DAVIS: Three days later, Binti decided to pick up a camera to document the protest. She soon became an activist herself. Early protests throughout Ferguson were peaceful. Then, residents say, others from areas outside of Ferguson started rioting and looting. The National Guard was called in, tear gas was used, and businesses were burnt to the ground.
MACC WALKER: People was traveling all around the world - coming from all around the world to our city to tear it up.
DAVIS: That's Macc Walker, a Ferguson resident who moved to the city with his family just three months before Brown was killed.
WALKER: It was not the people that's lived on an everyday basis. You don't think we enjoyed going to that QuikTrip? You don't think we enjoyed walking to the stores that we can't walk to anymore? - have to drive two miles to get gas. I don't think anybody wanted that to happen.
DAVIS: In the following months, a grand jury decided not to indict Officer Wilson for the killing of Michael Brown Jr. Soon after, an investigation by the U.S. Department of Justice found that Ferguson police were disproportionately pulling over African Americans during traffic stops, and the city's budget was swelling from those fines. A report by Missouri's attorney general shows the disparity of traffic stops for African Americans has actually increased in Ferguson from 2014 to 2018.
Following Brown's death, the civic group formed out of the Ferguson Commission came up with 47 priorities to solve the city's racial inequity. So far, the group says only five have been met. Former St. Louis Metropolitan Police Chief Daniel Isom was on the commission. He says while reforms like increasing police training standards are underway, there is still much more that needs to be done.
DANIEL ISOM: The reality is that there are some systemic problems from a social or economic - educational problems - that I think are the bigger and more thornier issues that we need to address.
DAVIS: As reforms continue to roll out, new businesses have been opening up throughout the city. That's partly why Walker's family decided to stay in Ferguson. His sister Myrless Jones is excited about some of the changes.
MYRLESS JONES: As the community - yeah, we're starting to come together and start new projects and, you know, do different things in a community. Like, they have a Boys and Girls Club that's coming. I'm really excited about that - like, really excited. I mean, yeah, it has got better. It takes time.

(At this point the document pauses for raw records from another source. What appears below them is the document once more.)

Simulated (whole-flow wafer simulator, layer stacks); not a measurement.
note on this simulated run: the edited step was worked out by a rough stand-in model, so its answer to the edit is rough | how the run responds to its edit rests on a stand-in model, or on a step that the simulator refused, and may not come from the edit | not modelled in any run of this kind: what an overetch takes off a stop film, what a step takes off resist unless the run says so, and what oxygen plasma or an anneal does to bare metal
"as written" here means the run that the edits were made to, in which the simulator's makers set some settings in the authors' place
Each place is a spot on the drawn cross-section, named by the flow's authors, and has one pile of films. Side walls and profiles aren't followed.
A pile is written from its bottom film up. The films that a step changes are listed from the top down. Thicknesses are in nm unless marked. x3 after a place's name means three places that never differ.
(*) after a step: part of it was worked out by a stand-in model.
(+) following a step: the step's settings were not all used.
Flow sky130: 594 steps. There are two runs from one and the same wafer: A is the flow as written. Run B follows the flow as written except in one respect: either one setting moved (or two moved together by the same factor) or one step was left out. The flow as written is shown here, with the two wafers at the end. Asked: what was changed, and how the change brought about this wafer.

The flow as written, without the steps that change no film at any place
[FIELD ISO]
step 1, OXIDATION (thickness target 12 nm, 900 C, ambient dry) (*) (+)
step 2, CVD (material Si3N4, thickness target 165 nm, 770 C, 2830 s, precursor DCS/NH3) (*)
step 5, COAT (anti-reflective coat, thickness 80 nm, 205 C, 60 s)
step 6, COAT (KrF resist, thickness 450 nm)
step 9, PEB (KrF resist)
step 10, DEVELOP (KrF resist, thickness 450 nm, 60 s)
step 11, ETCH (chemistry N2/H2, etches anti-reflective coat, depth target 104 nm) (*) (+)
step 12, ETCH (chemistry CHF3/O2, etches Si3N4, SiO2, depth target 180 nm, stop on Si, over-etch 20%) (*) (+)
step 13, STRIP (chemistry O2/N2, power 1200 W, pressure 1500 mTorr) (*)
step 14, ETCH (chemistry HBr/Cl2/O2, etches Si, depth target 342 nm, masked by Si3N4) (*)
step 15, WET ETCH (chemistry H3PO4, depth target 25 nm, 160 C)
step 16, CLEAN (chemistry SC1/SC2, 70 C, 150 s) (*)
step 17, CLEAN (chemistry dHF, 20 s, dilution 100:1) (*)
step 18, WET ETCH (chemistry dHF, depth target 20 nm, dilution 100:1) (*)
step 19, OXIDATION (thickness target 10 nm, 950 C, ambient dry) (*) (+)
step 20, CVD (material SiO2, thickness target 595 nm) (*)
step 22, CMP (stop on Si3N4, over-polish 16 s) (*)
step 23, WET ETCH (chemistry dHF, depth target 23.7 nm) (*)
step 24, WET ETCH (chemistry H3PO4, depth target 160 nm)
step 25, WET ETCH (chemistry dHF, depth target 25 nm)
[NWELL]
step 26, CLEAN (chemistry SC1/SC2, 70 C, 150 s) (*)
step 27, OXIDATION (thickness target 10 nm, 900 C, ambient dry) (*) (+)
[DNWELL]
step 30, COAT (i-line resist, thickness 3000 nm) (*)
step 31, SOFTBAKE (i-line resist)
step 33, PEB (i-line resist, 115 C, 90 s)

DAVIS: Ferguson also changed how some people express themselves. Aziza Binti says that's especially true for her.
BINTI: Since I could get killed at any time, to hell with it. I'm going to be as blackity (ph) black, black, extra black with black on the side as I want to be.
DAVIS: Michael Brown Jr.'s death continues to impact people here. Five years later, his father is asking St. Louis County prosecutors to reopen the case as activists continue to debate policing policies and practices.